What Loan Officers Get Wrong About Agent Relationships
The top 1% of loan officers work with at least 45 real estate agents. The bottom 30% work with three or fewer. That gap tells you almost everything you need to know about why some LOs have a full pipeline and others are wondering where the referrals went.
Most loan officers think they’re doing enough to earn agent referrals. They buy the occasional coffee, drop off rate sheets, and wait for the phone to ring. But the numbers tell a different story about what actually works in mortgage referral strategy.
This is the uncomfortable truth: most LOs treat relationships as transactional lead sources rather than partnerships worth investing in. The ones who consistently win referral business are doing something their competitors dismiss as old-fashioned. They’re showing up personally and staying visible between transactions.
The Referral Economy Is the Whole Economy
Mike DelPrete’s analysis from February 2025 puts the numbers in stark relief: 87% of mortgage business comes from referrals and past clients. STRATMOR Group data shows 60-67% of mortgage transactions originate from the LO’s referral network. This isn’t one channel among many. It’s the business.
The agent’s role in this ecosystem is hard to overstate. According to Freddie Mac research, 76% of borrowers choose their mortgage provider based on their real estate agent’s recommendation. The National Association of Realtors reports that 88% of home purchases happen through an agent or broker. When agents recommend lenders, borrowers listen.

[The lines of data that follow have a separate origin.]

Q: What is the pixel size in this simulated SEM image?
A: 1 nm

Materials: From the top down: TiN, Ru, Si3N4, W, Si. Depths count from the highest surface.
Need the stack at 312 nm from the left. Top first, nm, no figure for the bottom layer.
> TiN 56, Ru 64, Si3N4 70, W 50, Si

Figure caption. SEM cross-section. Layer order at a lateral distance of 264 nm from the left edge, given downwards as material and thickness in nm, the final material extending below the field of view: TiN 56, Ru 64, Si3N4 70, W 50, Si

The data from Mobility Market Intelligence breaks down the gap by production tier. The top 1% of loan officers (the “Unicorn Tier”) work with at least 45 buy-side agents. The Diamond Tier (next 4%) works with 26. Platinum (next 15%) works with 14. Gold (next 20%) works with 7. And the Silver Tier, the bottom 30%, works with 3 or fewer. The difference between tiers isn’t product menu or rate competitiveness. It’s relationship depth and breadth.
Yet at large brokerages with in-house mortgage divisions, it’s common for only about a third of agents to consistently refer business to the affiliated lender. The rest default to outside LOs they have personal relationships with. The brokerage pays to maintain the lending division. The agents ignore it. The disconnect is almost always relational, not financial.

What Top Producers Actually Do Differently
STRATMOR Group’s MortgageCX program collects borrower feedback from tens of thousands of transactions. The data reveals what behaviors actually earn referrals, and it has nothing to do with rate sheets.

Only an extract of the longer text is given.